On Tuesday morning, the Esperanza Peace and Justice Center broke ground for its long-awaited Museo del Westside.

Scheduled to open in May 2023, what the center calls its “new community participatory museum,” will focus on the history and culture of San Antonio’s Westside neighborhoods through archives collected by community members.

First conceived of in 2007 when the building was acquired, the Museo has since been supported by a $75,000 grant from Impact San Antonio, a $50,000 donation from an anonymous donor in Dallas, and $1.5 million from the city of San Antonio’s Westside Tax Increment Reinvestment Zone (TIRZ).

A sacred day

Graciela Sánchez, the Esperanza Center’s executive director, welcomed a crowd of supporters and members of the media “on this very important, sacred day,” to announce the official groundbreaking for the museum that will anchor the Rinconcito de Esperanza on the corner of Guadalupe and Colorado Streets.

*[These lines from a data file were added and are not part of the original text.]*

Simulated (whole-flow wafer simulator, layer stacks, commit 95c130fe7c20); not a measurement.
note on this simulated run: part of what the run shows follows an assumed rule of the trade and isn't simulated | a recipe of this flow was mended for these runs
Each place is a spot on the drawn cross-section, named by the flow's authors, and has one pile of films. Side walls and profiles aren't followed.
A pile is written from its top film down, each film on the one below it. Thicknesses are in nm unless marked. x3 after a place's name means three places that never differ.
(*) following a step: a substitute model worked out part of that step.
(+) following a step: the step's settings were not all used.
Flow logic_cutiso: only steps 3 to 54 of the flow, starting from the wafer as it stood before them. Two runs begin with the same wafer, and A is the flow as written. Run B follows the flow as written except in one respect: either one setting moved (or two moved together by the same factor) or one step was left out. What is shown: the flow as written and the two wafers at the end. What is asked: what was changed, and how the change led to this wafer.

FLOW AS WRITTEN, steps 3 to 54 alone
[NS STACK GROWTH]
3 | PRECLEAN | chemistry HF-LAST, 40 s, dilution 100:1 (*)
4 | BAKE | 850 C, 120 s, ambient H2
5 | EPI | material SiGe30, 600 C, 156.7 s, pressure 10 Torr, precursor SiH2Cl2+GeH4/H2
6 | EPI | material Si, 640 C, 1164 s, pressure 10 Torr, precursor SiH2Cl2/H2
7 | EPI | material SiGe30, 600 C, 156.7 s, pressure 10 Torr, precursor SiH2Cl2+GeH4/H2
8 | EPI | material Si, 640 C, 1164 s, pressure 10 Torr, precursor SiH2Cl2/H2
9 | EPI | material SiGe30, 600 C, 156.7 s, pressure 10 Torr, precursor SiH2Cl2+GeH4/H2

The Rinconcito is a collection of historic buildings that serve as living memory for the West Side: the 100-year-old Casa de Cuentos, a casita that represents typical working-class housing from the area’s past; the MujerArtes adobe building that houses a group of artisans; and the corner building that stands vacant but once housed M&E Grocery Store, and the adjoining Ruben’s Ice House.

Project architect Dwayne Bohuslav began restoring the vacant building 12 years ago, working with the Esperanza Center’s vision “that each of these buildings was a miracle,” he said, “and that there could be a way of thinking about them … being conjoined into a kind of necklace of milagros.”

Esmeralda “Sam” Rocha said she was born in a shotgun house that used to stand on the block. In the 1960s she worked for her parents Manuel and Elida Reyes alongside her nine siblings in the grocery, serving coffee or hamburgers out of the side window that is now gated and served as a backdrop for the Mariachi Esperanza musicians providing music for the groundbreaking ceremony.

Her sister Patricia Reyes Zepeda also recounted her days working in the store. “As a child, you see it as chores, but as an adult, they become beautiful memories that built closeness amongst the family.”

Rocha said the family feeling extended throughout the community that visited the store, which served as a “Cheers”-like gathering place. “When you walk in everybody knows your name — that was here. We knew everybody in the community, they knew my dad and the kids. Everybody knew everybody. It was awesome.”

When it came time to sell the building in the mid-2000s after the deaths of their parents, the 10 children had to make a choice between following their dad’s “100% businessman” example, so described by Reyes Zepeda, or their mom’s feeling that “she would have given it away” to the community. Bolstered by what then-Councilwoman Patty Radle recalled as a $35,000 gift from her discretionary fund, the Esperanza Center offered the $50,000 asking price. That offer was immediately supplanted by another buyer who offered $90,000, a price beyond what the center could afford.

Foregoing substantial profit and favoring their mother’s example, the children chose to sell to the Esperanza Center, and Rocha and Reyes Zepeda said they were thrilled to be on hand Tuesday to celebrate the eventual result.

By and for the community

Sánchez credited the Westside community with the founding vision for the Museo. “The fact that it’s even a museum is because the community said this is what we want,” she said. Now, “they get to imagine, they get to dream, and that vision will become a reality.”

Radle praised the Esperanza community for its 15-year commitment to realizing the museum vision. “Thank goodness we were able to … have the vision back then,” she said, because amid subsequent Westside property sales, “there are a lot of people who aren’t necessarily committed to what this community is about.”

Sánchez emphasized that while the Museo will be unlike traditional museums based on the work of scholars, local historians who hold doctorates will be key contributors to the mission of the museum, offering context to collected artifacts and interpreting them for future generations.

One such scholar is Antonia Castañeda. The former associate professor of history at St. Mary’s University and current Museo advisory board member drew a direct connection between the development of the Museo and the complex, sometimes conflicted history of the Esperanza Center.

“It is important to know not only that we have these spaces, but what these spaces cost, and not in monetary terms, but in terms of struggle, in terms of politics, in terms of blood, sweat and tears,” Castañeda said. “But here we are. We prevail. The Esperanza has prevailed.”

Senior Reporter Nicholas Frank moved from Milwaukee to San Antonio following a 2017 Artpace residency. Prior to that he taught college fine arts, curated a university contemporary art program, toured with...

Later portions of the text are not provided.